Mind you, when only leaving your car in the airport lot for three days, $18 a day doesn’t seem all that bad, but on my most recent trip I was to be gone for ten days.  I don’t have $180 lying around for parking lot fees.  A quick scan of the nearby off-airport private lots offered little consolation.  The private shuttles that run to the airport were equally disappointing, out of reach financially and posing other difficulties of their own creation (like how best to hide my car from the prying eyes of some puritanical night auditor at the South Brunswick Holiday Inn.) I was forced to get a little creative.

I ended up plotting a multi-modal transportation bonanza that would get me to the airport fairly quickly and at a fraction of the cost of the traditional drive and park method.  Although I work in transportation and support transit 100%, I have to admit to having some reservations.  What was the chance that every transfer would be on time?  What if the train was delayed and I missed my flight? What if the AirTrain machine won’t take my NJ Transit ticket and I look like a loser in front of the big kids?  The possibilities were numerous.  I would just have to take a chance and see what happened.
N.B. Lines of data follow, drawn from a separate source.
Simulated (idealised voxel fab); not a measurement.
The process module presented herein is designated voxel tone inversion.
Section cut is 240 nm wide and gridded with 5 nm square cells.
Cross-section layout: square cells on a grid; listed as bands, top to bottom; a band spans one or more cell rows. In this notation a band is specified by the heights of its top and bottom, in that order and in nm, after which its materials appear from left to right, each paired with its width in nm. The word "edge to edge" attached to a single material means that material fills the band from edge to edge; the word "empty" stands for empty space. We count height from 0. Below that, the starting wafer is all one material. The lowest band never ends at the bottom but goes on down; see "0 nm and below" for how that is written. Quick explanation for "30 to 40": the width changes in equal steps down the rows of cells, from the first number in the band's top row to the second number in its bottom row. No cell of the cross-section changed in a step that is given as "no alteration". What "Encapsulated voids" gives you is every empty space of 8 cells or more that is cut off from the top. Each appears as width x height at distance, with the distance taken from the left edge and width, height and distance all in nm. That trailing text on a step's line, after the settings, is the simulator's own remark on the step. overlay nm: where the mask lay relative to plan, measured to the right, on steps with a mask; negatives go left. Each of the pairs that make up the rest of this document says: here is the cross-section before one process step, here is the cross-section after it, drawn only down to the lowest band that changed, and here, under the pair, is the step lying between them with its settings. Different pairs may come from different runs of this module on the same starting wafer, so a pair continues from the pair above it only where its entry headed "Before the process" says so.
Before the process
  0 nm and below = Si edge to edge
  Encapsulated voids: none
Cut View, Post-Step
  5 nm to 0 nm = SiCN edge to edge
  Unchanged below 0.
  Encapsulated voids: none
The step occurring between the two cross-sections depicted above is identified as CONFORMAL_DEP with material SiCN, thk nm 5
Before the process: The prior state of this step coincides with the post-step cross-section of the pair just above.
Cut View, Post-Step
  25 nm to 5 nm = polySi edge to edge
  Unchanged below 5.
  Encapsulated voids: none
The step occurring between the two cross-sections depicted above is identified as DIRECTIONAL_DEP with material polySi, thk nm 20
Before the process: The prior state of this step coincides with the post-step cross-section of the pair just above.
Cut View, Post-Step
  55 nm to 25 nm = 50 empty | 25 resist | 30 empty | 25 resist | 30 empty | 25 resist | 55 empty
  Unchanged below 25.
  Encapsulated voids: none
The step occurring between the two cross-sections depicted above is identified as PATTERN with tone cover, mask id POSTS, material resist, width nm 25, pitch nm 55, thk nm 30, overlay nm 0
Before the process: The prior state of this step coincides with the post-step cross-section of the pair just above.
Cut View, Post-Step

I work in a multi-suite one-floor office building surrounded by parking lots, in a complex of other such buildings, on a road with more of the same.  So I was at least confident that no one would bother my car when I left it there on Thursday night.  From there, I walked about a minute to the nearest bus stop, arriving at 5:35 PM for the 5:41 bus, nervous that it would be late from the rush hour traffic.  The train station was close but I had only until 6:02 to get there and I had yet to buy my ticket.  Luckily, the bus was right on time.  I boarded, remembering to produce the correct $1.50 ahead of time, thus better enabling me to throw off the stink of transit newbie.  When the bus arrived at the train station a few minutes early, I deftly disembarked at the front door with luggage in tow, while the others only followed after having been hollered at by the bus driver that the back doors didn’t work.  My cocksure strut would morph into insecure gallop only seconds later as I struggled to locate a ticketing machine.  I settled on one that, upon consideration, was almost definitely the furthest away from the platform I needed to get to.  However, I soon had a ticket and made my way to the platform at 5:56. Piece of cake.  I sat aboard the train trying to remember the order of stops, listening to Elton John, and hoping no one would sit next to me.  Even though my stop was Newark Liberty International Airport, I still had one more transfer to make.  (Also, have you listened to the lyrics of Elton John’s Burn Down the Mission?  It’s kind of crazy.)

Since 2001, EWR has featured an elevated train (AirTrain) to help ferry people about the airport’s vast expanses of parking lots, rental car lots, terminals, and miscellaneous mechanical buildings, most of which I assume were added just in case they decide to shoot a Die Hard sequel here.  To keep up with the number of passengers, a train arrives at each AirTrain stop every three minutes during peak hours, which is – basically – all day.  Upon arrival, I hustled off the train and after obtaining directions from a disinterested security officer (good luck being an extra in John McLane’s latest adventure with that attitude, pal) made my way upstairs toward the AirTrain. I approached the ticket turnstile with trepidation, rehearsing my defense for when the machine inevitably rejected the ticket, something like, “Don’t blame me, the internet said I could! It was right on Wikipedia!” So, heart in my throat, I put the ticket in.  It worked – I knew it would all along – allowing me to breeze through to the platform.  A clock counted down the time until the next train would arrive: 52 seconds.  Although the train itself is actually quite slow, I was at the terminal (luckily, mine was the second stop) in about seven minutes.  From there, it was but a quick walk down the stairs to the corridor that deposits you squarely amidst the hubbub of EWR.  I was in the security line by 7:05 PM, an hour and a half after my initial arrival at the bus stop.

What did I learn?  I saved $136 plus the cost of gas by taking transit.  So I had to make a couple transfers. So I had to leave about an hour ahead of the time I would have left had I driven, but if you don’t mind waiting in airports, which I generally don’t, that’s nothing.  I’d say that’s worth it.  Plus, I’m one trip closer to being an actual, grizzled, transit veteran.  Win-win.